Your “complete solution” introduces complexity by allowing alternate default values per level, which makes it more of an extension than a replacement. While that may be useful in some cases, it’s not my goal here with deepget.

1 Like

Do you have actual code where this operation is a performance bottleneck? Otherwise, this feels like a mostly theoretical benefit.

It’s immediately clear in data.get("user", {}).get("name", "default_value"). The proposed alternative, data.deepget(["user", "name"], "default_value") isn’t any more clear (it’s less explicit, but shorter, which is overall neutral to me).

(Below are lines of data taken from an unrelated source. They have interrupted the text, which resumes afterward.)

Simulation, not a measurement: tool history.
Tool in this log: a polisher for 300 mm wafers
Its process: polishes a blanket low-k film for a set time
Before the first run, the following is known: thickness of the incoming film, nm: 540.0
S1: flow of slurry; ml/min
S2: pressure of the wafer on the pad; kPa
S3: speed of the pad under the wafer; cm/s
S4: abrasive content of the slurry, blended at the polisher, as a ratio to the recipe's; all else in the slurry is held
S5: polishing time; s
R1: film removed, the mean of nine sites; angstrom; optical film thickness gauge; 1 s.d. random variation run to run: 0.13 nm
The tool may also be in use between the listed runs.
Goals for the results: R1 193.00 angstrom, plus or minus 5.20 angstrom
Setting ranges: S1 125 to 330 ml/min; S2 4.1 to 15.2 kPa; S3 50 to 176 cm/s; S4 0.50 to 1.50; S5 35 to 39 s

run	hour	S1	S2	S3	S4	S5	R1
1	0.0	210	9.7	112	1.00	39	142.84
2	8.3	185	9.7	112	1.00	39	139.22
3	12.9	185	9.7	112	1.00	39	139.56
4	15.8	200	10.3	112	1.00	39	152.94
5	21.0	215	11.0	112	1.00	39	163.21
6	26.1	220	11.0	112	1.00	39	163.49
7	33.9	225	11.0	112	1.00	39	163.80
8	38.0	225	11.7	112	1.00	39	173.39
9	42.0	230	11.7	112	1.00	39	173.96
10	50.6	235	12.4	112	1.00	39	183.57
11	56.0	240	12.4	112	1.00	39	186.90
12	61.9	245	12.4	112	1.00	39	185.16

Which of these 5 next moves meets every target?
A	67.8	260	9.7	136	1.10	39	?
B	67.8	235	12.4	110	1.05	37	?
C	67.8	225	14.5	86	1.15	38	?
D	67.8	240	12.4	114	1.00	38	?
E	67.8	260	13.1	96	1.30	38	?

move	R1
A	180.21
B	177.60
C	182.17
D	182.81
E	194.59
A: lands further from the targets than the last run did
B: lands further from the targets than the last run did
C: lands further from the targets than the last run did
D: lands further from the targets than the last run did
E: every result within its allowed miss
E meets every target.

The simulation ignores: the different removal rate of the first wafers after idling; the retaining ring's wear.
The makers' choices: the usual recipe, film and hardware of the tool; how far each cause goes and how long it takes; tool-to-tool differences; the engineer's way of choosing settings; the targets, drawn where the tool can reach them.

It’s not always safe - if dict["first_key"] is 0, it will raise a ValueError, so you still have to be prepared to catch exceptions. And it’s no cleaner than get - it’s shorter, but get is more explicit, and there’s no consensus that short beats explicit[1]. And I’m not even sure it’s “intuitive” - it’s learnable, certainly, but I’m not sure if I’d immediately understand it if I came across it for the first time.

On the plus side, I find the deepget method more understandable than the None coalescing operator data["user"]?["name"]? which was mentioned in a previous comment. So there’s that, at least…

To be honest, if I needed this, I’d just write it for myself as a utility function and move on.


  1. Indeed, the Zen of Python states that “explicit is better than implicit” ↩︎

2 Likes

Fair point,

Do you have actual code where this operation is a performance bottleneck?

I don’t have a piece of code that ius slow solely because of this problem but i do have a benchmark for it.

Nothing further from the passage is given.